Wed, Sep 3 2008, 21:32 GMT
by Asha Bangalore
Today’s Wall Street Journal has a story about the performance of the economy under the current President Bush (Bush Has a Good Economic Record - WSJ.com) by Keith Marsden. Mr. Marsden’s analysis is incomplete, at best. At the outset, I would like to note that the following is a non-partisan analysis of economic data.
Marsden notes that “President Bush will leave to his successor an economy 19% larger than the one he inherited from President Clinton. This U.S. expansion compares with 14% by France, 13% by Japan and just 8% by Italy and Germany over the same period.” Mr. Marsden should have only plugged the same formulas for the period 1993-2000, the eight years of the previous administration, he would have found that the U.S. economy grew by 25.7% compared with 15.3% by France, 4.2% by Japan (1994-2000), 11.8% by Germany and 11.3% by Italy. In other words, the U.S. economy’s performance has surpassed its peers by a noticeable margin in both periods, but with a stronger performance recorded during 1993-2000.
Unemployment rate: “The U.S. unemployment rate averaged 4.7% from 2001-2007. This compares with a 5.2% average rate during President Clinton’s term of office.” In all fairness, President Bush’s term ends in 2008, if you consider the average unemployment rate from 2001-July 2008, it is also 5.2%, with a near certainty of the average reaching a higher jobless rate when the remaining five months of data are included after the completion of 2008. In December 2000, the unemployment rate was 3.9% down from 7.3% in January 1993. By contrast, the unemployment rate in July 2008 was 5.7%, with most projections showing a higher jobless rate by the end of 2008, which is noticeably above the 4.2% unemployment rate in January 2001 (see charts 3 and 5). The Blue Chip consensus average of unemployment rate for the fourth quarter of 2008 is 5.9%.

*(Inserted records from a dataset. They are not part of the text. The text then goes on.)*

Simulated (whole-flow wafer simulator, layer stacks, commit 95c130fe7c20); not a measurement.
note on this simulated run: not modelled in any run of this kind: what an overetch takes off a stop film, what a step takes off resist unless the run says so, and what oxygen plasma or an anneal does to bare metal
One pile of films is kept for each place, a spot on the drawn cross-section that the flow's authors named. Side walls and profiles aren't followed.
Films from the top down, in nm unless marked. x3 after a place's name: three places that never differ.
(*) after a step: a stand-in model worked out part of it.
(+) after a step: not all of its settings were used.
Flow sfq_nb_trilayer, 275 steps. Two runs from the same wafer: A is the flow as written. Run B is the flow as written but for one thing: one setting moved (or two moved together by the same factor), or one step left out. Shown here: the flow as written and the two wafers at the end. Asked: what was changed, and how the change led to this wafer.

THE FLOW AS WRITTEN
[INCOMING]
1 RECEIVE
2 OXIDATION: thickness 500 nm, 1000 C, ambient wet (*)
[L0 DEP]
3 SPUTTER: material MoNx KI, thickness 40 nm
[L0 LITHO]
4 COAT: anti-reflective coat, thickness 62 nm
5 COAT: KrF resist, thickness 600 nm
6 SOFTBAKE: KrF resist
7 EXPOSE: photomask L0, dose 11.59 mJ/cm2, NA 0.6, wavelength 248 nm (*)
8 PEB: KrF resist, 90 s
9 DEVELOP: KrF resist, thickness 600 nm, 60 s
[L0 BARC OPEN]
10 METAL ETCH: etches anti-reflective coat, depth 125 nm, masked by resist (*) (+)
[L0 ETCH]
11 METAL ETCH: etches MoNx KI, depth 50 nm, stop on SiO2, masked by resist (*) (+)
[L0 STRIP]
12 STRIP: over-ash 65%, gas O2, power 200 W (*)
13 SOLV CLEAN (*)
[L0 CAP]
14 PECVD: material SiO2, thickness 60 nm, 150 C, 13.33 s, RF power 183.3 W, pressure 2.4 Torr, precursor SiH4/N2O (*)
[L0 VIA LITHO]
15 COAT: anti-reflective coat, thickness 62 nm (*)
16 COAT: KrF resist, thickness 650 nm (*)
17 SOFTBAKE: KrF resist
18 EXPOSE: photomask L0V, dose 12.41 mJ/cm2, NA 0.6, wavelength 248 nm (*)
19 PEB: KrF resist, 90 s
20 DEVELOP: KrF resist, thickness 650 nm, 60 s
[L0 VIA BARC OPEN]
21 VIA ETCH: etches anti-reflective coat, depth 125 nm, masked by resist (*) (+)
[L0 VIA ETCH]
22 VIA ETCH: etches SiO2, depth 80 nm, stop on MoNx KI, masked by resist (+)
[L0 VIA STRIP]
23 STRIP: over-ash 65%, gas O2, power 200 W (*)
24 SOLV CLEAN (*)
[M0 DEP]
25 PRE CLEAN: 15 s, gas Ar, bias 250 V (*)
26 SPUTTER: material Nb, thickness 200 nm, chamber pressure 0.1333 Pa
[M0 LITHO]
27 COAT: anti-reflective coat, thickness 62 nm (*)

Debt interest payments: “…the interest cost of servicing general government debt in the U.S. has averaged 2.0% of GDP annually from 2001-2008 compared with 2.7% in the euro zone. It averaged 3.2% annually when President Clinton was in office.” The federal budget surplus of 1998-2001 receives no mention.
Federal debt interest payments are a small part of total outlays of the federal government. The median of interest outlays as a percent of net outlays during 1940-1992 was 7.3%. As shown in chart 2, federal outlays as a percentage of GDP declined from 21.4% in 1993 to 18.4% in 2000. Federal outlays as a percentage of GDP have risen to 20.7% in 2008 from 18.5% in 2001, compared with a 19.8% average during 1950-1992.
Using the Misery Index (sum of inflation and unemployment rate), the comparison of the current President Bush’s term with the previous eight years is indicative of the shortcoming’s of the current expansion. The Misery Index fell to 7.3% in December 2000 from 10.6% in January 1993 (see chart 3). In July 2008, the Misery Index was 11.3% up from 7.9% in January 2001. Of course, a decline in the Misery Index is the preferred route.
It is widely known that growth of GDP and employment in the current expansion in the U.S., which began in November 2001, ranks the lowest in the post-war period (see charts 4 and 5). Charts 4 and 5 are index charts where the value of the economic variable (real GDP, employment) prior and after the trough are based on the value in the trough set equal to 100. For example, in chart 4, the value of real GDP in 2001:Q4 (the end of the recession or trough) is set to 100. In 2008:Q2, the index value is 118.5, which implies that GDP grew 18.5% from 2001:Q4. From charts 4 and 5 we can see that the current economic expansion, which commenced in the fourth quarter of 2001, is sub-par compared with the long expansions of the 1960s, 1980s and 1990s. In conclusion, the performance of the economy in the eight years ended 2008 pales in comparison to prior expansions of the U.S. economy.
Sales of autos rose slightly to an annual rate of 13.71 million units in August vs. 12.55 million in July, which translates to an average of 13.17 million units during the July-August period. The gains in auto sales could be from large incentives for 2008 models before the introduction of 2009 models. September auto sales will be necessary to gauge if this was a temporary event. In the second quarter, autos sold at an annual rate of 14.15 million units. Based on this information, we can say that auto sales have to advance by a large measure in September to match the second quarter average, at the least. If inflation adjusted consumer spending has to reverse a 0.4% drop in July and make a positive contribution to real GDP growth in the third quarter, we would need a robust turnaround in non-auto retail sales during August and September.